A couple of weeks ago four of the biggest banksters, Citigroup, JPMorgan, Goldman Sachs and Bank of America,
had a public tantrum about Sen. Elizabeth Warren (D-MA) being mean to them, threatening to take their campaign donations and go home if Warren and other good Democrats like Sen. Sherrod Brown (D-OH) don't start making nice. Warren
isn't buying it.
"Do you think that if I used a sweeter tone with the banks, that if I said very nicely, 'We should have broken you into pieces,' that everything would be fine?" she asked audience members at the Know Your Value Conference in Philadelphia.
"Do you think that if I smiled more at banking committee hearings, that Wall Street would put me on their Christmas card lists?" she continued. "Give me a break." […]
"They didn't stop the train wreck happening right in front of them," Warren argued of the mortgage market's disintegration in 2008.
"What happened in the mortgage market wasn't like a hurricane or a tornado," she added. "What happened in the mortgage market was a deliberate decision by the financial institutions to improve their profits by selling mortgages that were like grenades with the pins pulled out."
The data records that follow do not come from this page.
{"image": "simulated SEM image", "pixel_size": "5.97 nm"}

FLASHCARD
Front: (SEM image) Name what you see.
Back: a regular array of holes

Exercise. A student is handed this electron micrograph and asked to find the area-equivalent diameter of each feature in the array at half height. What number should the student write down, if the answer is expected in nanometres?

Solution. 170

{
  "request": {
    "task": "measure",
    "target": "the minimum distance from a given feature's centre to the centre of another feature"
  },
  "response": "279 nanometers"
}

Wall Street is never going to acknowledge their responsibility for bringing the country—and a good part of the world—to the brink of another great depression, and they're going to continue to resent the hell out of anyone who reminds the rest of us that they did that. But resentment and outright threats are very different things. Of course Warren isn't going to be intimidated by those threats. From where she sits, with her enormous popularity and her messaging post in leadership, she can make other Democrats follow suit.